Ongoing Tensions in the Two Sudans

Report
from US Institute of Peace
Published on 29 Mar 2012 View Original

USIP’s Jon Temin discusses the recent clashes and ongoing tensions between South Sudan and Sudan – and what can be done to prevent more violence.

Q: The armies of Sudan and South Sudan have directly engaged one another in recent days, with Sudanese military aircraft flying over South Sudan and with South Sudanese troops entering Sudan. What does this mean? Is another war starting between the North and the South?
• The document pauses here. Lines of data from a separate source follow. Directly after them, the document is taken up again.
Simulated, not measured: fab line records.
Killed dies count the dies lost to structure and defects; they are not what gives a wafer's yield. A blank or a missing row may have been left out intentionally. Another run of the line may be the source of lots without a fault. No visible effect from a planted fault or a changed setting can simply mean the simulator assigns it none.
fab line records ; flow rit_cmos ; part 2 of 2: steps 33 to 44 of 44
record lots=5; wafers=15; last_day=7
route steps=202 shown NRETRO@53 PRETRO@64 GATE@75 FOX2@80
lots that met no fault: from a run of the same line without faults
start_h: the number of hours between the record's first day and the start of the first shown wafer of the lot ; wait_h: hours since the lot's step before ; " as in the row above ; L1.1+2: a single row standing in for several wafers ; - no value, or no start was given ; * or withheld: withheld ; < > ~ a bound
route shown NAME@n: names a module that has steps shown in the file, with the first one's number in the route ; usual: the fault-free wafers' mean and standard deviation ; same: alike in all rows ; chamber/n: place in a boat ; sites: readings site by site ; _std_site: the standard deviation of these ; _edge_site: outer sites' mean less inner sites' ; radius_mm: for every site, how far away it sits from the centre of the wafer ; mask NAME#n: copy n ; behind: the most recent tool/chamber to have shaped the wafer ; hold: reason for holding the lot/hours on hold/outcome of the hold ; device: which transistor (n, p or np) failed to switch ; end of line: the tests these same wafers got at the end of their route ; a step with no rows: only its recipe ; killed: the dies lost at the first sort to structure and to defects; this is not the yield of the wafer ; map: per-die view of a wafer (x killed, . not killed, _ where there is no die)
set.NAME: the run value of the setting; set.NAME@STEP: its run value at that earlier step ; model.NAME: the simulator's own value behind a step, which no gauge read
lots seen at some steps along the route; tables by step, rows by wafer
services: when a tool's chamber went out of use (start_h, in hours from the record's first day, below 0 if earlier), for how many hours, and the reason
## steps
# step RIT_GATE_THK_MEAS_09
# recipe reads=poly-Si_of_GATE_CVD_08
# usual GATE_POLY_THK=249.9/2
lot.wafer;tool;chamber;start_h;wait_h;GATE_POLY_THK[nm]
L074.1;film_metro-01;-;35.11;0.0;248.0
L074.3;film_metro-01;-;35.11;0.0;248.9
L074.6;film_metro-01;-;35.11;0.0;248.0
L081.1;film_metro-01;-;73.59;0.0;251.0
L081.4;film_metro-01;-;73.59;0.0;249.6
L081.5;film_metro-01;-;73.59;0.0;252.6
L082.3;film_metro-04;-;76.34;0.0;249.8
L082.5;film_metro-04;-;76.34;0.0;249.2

Tensions between Sudan and South Sudan are at their highest point since the south seceded in July 2011. Even so, a return to full-scale war, along the lines of the hugely destructive two civil wars, seems unlikely. Both countries face very difficult economic circumstances, exacerbated by the shutdown of South Sudanese oil production in January. The cost of war would only add to the economic hardship, limiting both governments’ service delivery and patronage and thus further agitating already frustrated populations. There seems to be little desire for a return to war among the general populations who suffered greatly during the civil wars – though whether this sentiment is shared by both countries’ leadership is a different question. In each capital there are hawks who may be inclined toward further fighting for narrow purposes.

A major question now is whether the leaders of both countries, especially President Bashir in Sudan, can resist extremist influences and pull back from the violence of the past few days. There is some evidence that is occurring, but with the two armies so close to one another (reportedly only 500 meters apart in some areas), the environment remains combustible.

Q: How can violence be prevented and what do your foresee happening next?

To end the continuous ebb and flow of violence that we have seen for months now – particularly around the shared border – two things need to happen.

First, Sudan and South Sudan need to conclude seemingly endless negotiations on “post-referendum arrangements,” which include oil sector management, dealing with Sudan’s debt, and the status of South Sudanese living in Sudan and vice versa. Those negotiations, facilitated by an African Union panel, have made little progress over the past year, though there was a short-lived sense of an improved negotiating atmosphere recently, which is now likely gone. Second, within Sudan the status and governance of Southern Kordofan and Blue Nile states, which border South Sudan and are currently racked by internal rebellion, must be resolved. The primary rebel movement in those two states – the Sudan People’s Liberation Movement-North – has long been linked to South Sudan, but also fights on behalf of some Sudanese (especially ethnic Nuba) who have been marginalized for decades. Until there are negotiated solutions to these two strands, a de-escalation in tensions is unlikely. Unfortunately there is little reason to believe that ongoing negotiations will reach successful conclusions any time soon, and they have surely been set back by the recent fighting.

Q: Will there be a presidential peace summit?

Sudan’s President Bashir and South Sudan’s President Kiir were scheduled to meet in Juba next week to discuss, in particular, the post-referendum arrangements, but the meeting now appears to be on hold, if not cancelled.

Expectations for the summit were high, but there was a similar meeting between the presidents in January that produced little, so there is no guarantee that the next meeting, whenever it occurs, will lead to a breakthrough. Given strong international condemnation of the recent fighting I wouldn’t be surprised if the summit is cobbled back together, though possibly to be held in Ethiopia (perceived neutral territory), not South Sudan. But whether the two presidents have the political space to make deals remains the key variable. Past agreements, including a recent, encouraging agreement on citizenship issues, have been harshly criticized by domestic constituencies, particularly in Sudan.

If the presidents and their negotiators are fearful of how any agreements will be received at home, their ability to compromise suffers, as do the chances of reaching a satisfactory outcome.